Inhalt des Dokuments
Termine DIMA Kolloquium
Termin/Ort | Dozent/Thema |
---|---|
19.07.2019 10.30
Uhr DFKI Projektbüro Berlin, Room: Weizenbaum, Alt Moabit 91c, Berlin | Zoi Kaoudi
"Scalable Machine Learning for Everyone" |
19.07.2019 11.15 Uhr DFKI Projektbüro Berlin, Room: Weizenbaum, Alt Moabit 91c, Berlin | Jorge Arnulfo
Quiané-Ruiz "In Quest of "Democratizing Big Data Processing" |
Zoi Kaoudi, Qatar Computing Research Institute (QCRI)
Title:
"Scalable Machine Learning for Everyone"
Abstract:
As machine learning (ML) permeates into diverse application
domains, there is an urgent need to ease the use of ML algorithms and
methods, for example, by providing a declarative framework for ML.

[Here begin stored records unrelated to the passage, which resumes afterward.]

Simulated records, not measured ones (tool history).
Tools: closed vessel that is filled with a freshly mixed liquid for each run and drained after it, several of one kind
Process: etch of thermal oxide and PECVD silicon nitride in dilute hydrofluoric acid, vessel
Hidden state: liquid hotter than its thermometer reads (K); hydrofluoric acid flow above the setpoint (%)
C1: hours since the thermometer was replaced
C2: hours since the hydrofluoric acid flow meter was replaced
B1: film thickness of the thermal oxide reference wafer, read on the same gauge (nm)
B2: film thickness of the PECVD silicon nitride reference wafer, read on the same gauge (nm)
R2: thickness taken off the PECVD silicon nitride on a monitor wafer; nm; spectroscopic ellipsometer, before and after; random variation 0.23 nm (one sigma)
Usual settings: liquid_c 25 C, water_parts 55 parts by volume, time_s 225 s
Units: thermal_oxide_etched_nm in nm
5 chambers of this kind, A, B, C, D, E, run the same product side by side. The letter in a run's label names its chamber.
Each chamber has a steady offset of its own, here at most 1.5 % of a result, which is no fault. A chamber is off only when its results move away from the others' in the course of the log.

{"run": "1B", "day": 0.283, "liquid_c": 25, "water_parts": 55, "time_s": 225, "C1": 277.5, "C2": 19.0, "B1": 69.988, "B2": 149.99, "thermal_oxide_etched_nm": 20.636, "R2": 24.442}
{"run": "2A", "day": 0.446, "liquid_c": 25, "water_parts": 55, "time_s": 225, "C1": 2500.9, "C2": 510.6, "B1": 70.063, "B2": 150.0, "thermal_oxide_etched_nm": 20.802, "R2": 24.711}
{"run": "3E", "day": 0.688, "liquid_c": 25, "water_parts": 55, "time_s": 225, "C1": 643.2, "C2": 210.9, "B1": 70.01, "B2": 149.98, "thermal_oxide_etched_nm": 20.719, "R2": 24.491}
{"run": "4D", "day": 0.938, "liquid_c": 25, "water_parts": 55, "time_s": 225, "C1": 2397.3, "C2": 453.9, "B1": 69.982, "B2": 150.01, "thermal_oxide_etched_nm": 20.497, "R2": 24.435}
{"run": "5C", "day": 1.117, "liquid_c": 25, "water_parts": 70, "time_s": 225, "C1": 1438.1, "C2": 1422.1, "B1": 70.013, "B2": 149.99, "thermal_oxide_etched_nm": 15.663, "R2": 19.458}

Ideally, a user will specify an ML task in a high-level and
easy-to-use language and the framework will invoke the appropriate
algorithms and system configurations to execute it. An important
observation towards designing such a framework is that many ML tasks
can be expressed as mathematical optimization problems, which take a
specific form. Furthermore, these optimization problems can be
efficiently solved using variations of the gradient descent (GD)
algorithm. Thus, to decouple a user specification of an ML task from
its execution, a key component is a GD optimizer. In this talk we will
present ML4all, an ML system that offers a cost-based GD optimizer to
select the best GD plan for a given ML task. We will introduce a set
of abstract operators for expressing GD algorithms that ML4all uses in
order to facilitate the optimization. A big challenge we had to tackle
when building ML4all is estimating the number of iterations an
algorithm requires to converge. This is necessary for computing the
cost of each algorithm. We will describe a novel speculative approach
to achieve this. We will finally show through experimental evaluation
that ML4all not only chooses the best GD plan but also allows for
optimizations that achieve orders of magnitude performance speed-up.
Short bio:
Zoi Kaoudi is a Scientist in the Qatar
Computing Research Institute (QCRI). Her research interests lie in the
intersection of machine learning systems, data management and
knowledge graphs. She has also worked on cross-platform data
processing. Previously she was a scientific associate in IMIS-Athena
Research Center and a postdoctoral researcher in Inria. She received
her PhD in Computer Science from the National and Kapodistrian
University of Athens in 2011. Recently she has been the proceedings
chair of EDBT2019, has co-chaired the TKDE poster track co-located
with ICDE2018, and co-organized the MLDAS2019 held in Qatar. She has
co-authored articles in both database and Semantic Web communities and
served as a member of a Program Committee for several international
database conferences.
Jorge Arnulfo Quiané-Ruiz, Qatar Computing Research Institute (QCRI)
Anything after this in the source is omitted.